Color War

17 Oct

Tomorrow I am dying my hair.

This may seem rather inconsequential, an every day event for some, but for me it is quite ground-breaking. It is less an attack on my natural brown locks, sucking all life and color out of them, and is more an attack on my fear of change.

I am deathly afraid of change.

As a tween, when most of my friends were being shipped away to sleep-away camp, I was at the milder day camp, ensuring the fact that I would come home every afternoon after arduous hours spent capturing the flag, having Color Wars, and learning how to make friendship bracelets and see my family. I LOVED CAMP. I was AWESOME at camp. And yet, I never was able to take the leap to sleep-away camp when that time came. I tried it once, for one summer, and was miserable. I was so homesick it hurt, I didn’t make any friends I liked, I was consumed with finding my first boyfriend at 11 years old (and failed even more miserably), and I would go to the nurse’s office everyday hoping they’d find some illness and have to send me home. What’s really sad was that I did eventually get sick and had to leave but it was the day before the program ended and I had to miss the only fun night of festivities they allowed.

Why am I ranting about camp? Well, my fear of sleep-away camp was really my fear of change in a different package. I was afraid that I would go away Tootsie Woo and that I would come back 4-8 weeks later as different Tootsie Woo, a girl changed by awesome camp experiences but unrecognizable to my family. At 11 this fear consumed me and kept me from living out other experiences I was afraid would make me different from how I was before.
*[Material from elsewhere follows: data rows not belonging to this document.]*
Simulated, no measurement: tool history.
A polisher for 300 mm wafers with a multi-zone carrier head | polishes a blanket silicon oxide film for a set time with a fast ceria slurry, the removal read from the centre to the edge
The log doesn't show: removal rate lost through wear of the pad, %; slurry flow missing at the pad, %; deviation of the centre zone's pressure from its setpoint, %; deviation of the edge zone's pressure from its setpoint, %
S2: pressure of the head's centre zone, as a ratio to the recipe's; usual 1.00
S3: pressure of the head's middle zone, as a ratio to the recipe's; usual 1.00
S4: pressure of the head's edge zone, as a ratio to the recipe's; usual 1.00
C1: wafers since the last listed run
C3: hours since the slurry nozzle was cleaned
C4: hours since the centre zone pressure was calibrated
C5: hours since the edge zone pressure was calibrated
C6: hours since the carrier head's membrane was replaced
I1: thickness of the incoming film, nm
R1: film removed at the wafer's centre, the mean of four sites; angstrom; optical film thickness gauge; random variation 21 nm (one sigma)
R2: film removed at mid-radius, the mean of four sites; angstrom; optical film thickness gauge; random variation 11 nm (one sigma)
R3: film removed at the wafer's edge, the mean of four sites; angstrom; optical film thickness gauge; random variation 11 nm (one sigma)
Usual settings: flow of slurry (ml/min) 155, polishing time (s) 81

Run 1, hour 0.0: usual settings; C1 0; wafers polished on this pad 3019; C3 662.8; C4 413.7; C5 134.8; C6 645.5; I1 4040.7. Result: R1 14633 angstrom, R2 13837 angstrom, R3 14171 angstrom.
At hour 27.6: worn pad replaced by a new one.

And though I have done so much between then and now, and I’m talking about moving a distance of 3,000 miles 4+ times in my life, by the age of 22, I still have the same fear, always afraid that I would come back from wherever I had been and I wouldn’t be able to relate with my family, that all inside jokes would be lost, and that I would be totally alone. And now as a college graduate, life changing more than it ever did when I actually went to college, I finally don’t recognize the person who I see in the mirror every morning with mascara crusties along my eyes and tooth-paste dried to my upper lip.

I used to be so excited about what I was doing! I was an acting major (I haven’t shared that yet, have I?) and every day was incredible and full of opportunity! And now I am exhausted by the few things that I have to do and I don’t want to face the long journey up-hill that my career will be. So despite careful avoidance of sleep-away camps I have undoubtedly changed from the hopeful, ballsy undergrad into a cynical tired 20-something, and I don’t like it.

So now what do I do?

Answer: I dye my hair.

I am afraid of change, am I? Well, I am dying my hair to prove to myself that no matter how much I think I’ve changed, even if my outside appearance is different, I am still the same person I have always been. I am the vivacious girl who used to wear silver lipstick to middle school dances. I am the crazy chick who once chased a girl around camp with a broom because she slapped her. I am Tootsie Woo, brown or purple-haired.

I am going to abandon my chocolate-colored hair, that I have always had (nearly always) and I will join the blonde-haired elite to prove that I can continue to kick ass the way I’ve always kicked ass.